August 27, 2010

Market Day in Huy

(a little pre-script: I wrote this on the train to Amsterdam on my mini computer, and so I don't have my photos to accompany it. I'm sure we've both gotten rather spoiled by the visual accompaniment, but they are going to have to be added in a couple of days when I'm back in Belgium. My apologies.)


Wednesday we left the house around 10:00 to go to the market in Huy, the nearest city. It was another gray day when we left, though later it would clear up off and on. We drove down the hill and through the brick house lined streets till we parked in the parking lot of a little mall. Our group of 4 split into 2 groups, and Jan and I crossed the bridge over the Meuse to the street market. I had been really looking forward to this market, especially to the food stands. I was going to buy fish for dinner, as well as whatever vegetables caught the eye for a side dish. I was itching to look at fresh meats and sausages, pates and cheeses, fillets of fishes, breads and fruits and vegetables and spices. We had been craving this trip to the market, even as we enjoyed the fabulous meals prepared for us. We wanted to see for ourselves, touch, smell, make choices between this or that, to shop.

However, the first part of the street market that we explored was all trinkets, sunglasses, socks, tight European shorts, cheap dresses, purses and candies. We both got some sunglasses, which I had been needing. Mine were dark aviators with pink edges, Jan’s were more rectangular with rounded edges and lots of reflection, but not too much. Very suave. We explored some more, and when we got hungry we bought a campagne garnie—a long country sausage in a baguette bun with grilled onions and mustard. We had seen several stands for them, and when I saw someone eating the greasy sandwich my mouth began to water. So we bought one and split it, the bread densely white and slightly sweet with a slightly crispy outside, and the sausage meaty and mildly flavorful, the grease of the sweet onions seeping into both, all spiked with the bite of the mustard. Mmm.

After we left that street, we found the part of the market that we had been hoping to go to. We found our friends there, buying tomatoes at one stand, and crevettes grises (tiny grey shrimp) for tomorrow’s dinner, which we ate last night. It was an excellent meal, the shrimp mixed with homemade mayonnaise, chopped hardboiled eggs and parsley and put in the scooped out tomatoes. So creamy and delicious. Anyway, back to the market, Jan and I gleefully alighted upon the long counter selling cheese. We wanted a bit of everything, pointing out little round hevres, heart shaped Neufchatels, bries, camemberts, chevres. We decided upon a tasty looking wheel of brie, getting a slice of it, and I wanted to try the Neufchatel. Jan was excited by a petite chevre bejeweled with candied pieces of papaya, which we have yet to try. The Neufchatel we tried yesterday, it was delicious. Inside the skin it was a creamy yellow and slightly liquid, though it firmed up into a rich white creamy flakey center that had a strong blue flavor. My brother B loved it.

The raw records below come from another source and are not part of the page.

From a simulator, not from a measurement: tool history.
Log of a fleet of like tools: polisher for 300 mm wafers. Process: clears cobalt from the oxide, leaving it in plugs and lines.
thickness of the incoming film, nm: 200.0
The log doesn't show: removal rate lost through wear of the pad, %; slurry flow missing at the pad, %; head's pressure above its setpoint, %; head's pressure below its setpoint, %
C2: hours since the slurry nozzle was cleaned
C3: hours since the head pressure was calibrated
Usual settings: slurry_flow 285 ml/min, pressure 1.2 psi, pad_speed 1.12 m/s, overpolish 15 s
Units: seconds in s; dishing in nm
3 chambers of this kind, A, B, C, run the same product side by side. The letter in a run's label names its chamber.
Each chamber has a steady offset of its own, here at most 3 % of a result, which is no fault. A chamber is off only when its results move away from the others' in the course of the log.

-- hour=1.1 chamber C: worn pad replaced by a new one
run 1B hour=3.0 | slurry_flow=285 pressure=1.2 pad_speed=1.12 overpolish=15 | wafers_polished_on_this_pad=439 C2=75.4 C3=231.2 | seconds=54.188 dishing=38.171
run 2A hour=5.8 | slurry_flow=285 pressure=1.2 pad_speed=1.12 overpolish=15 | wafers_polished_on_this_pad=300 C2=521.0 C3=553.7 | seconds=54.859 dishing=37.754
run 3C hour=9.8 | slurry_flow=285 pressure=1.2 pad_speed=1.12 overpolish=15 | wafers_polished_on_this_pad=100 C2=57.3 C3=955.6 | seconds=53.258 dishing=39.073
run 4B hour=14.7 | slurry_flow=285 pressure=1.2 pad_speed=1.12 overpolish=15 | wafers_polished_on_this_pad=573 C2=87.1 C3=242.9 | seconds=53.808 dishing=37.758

After the cheese stand, we lingering longingly at the meats for a moment before moving on to fish. I didn’t recognize the fillets (besides the salmon of course) or the names, but I had a good look at them and the prices before deciding what to buy. The white fillets of sole cost the most at  € 44 per kilo, but there was a pile of fillets next to them called plie that were gleaming which with a nice thin tender looking flake that caught my eye. They were around midrange price, which seemed good to me, as I didn’t know what I was buying, I could still know that cheap fish are cheap for a reason. I asked for 6 fillets, which he wrapped up and gave to me. It ended up being flounder that I had bought, and though the name was familiar I hadn’t eaten it before. When I video IM’d with my dad when we got back to the house I asked him about it. He said it was good, like halibut. I double checked that how I was going to cook it (sautéed in butter) would good for that kind of fish, and he affirmed it. In the kitchen, Denise recommened a coating of flour, and so before I cooked the fillets I coated them with a very thin coating of fluid flour (which is very fine) and sprinkled them with salt. I cooked them in butter on low until they were golden brown, and then served them immediately.

They were fabulous. The meat was incredibly tender and smooth and buttery, truly melting in my mouth. I fell in love with flounder right there. I want to fish for it.

We served the fish with a garden salad and vinaigrette that Denise and Lily had made earlier, and boiled potatoes that Denise had harvested that day from the garden, and which were perfectly cooked. It was a simple meal, but very tasty. We ate everything.

Right now Jan and I are on the train to Amsterdam. We left Huy this morning, taking the train to the beautiful station in Liege with its great curved white covering of white beams, and from Liege to Maastricht. We have been on the Maastricht train for around an hour, passing fields of asparagus and cabbage and greens, past green forests and little towns. Jan is asleep with his head on our little table. This is my first train trip besides BART that I remember, and it has been exciting in the good kind of way, with nothing bad happening, not even close calls of any kind. Just experiencing new things, and looking forward to our next few days in the great city of Amsterdam. Its an adventure :).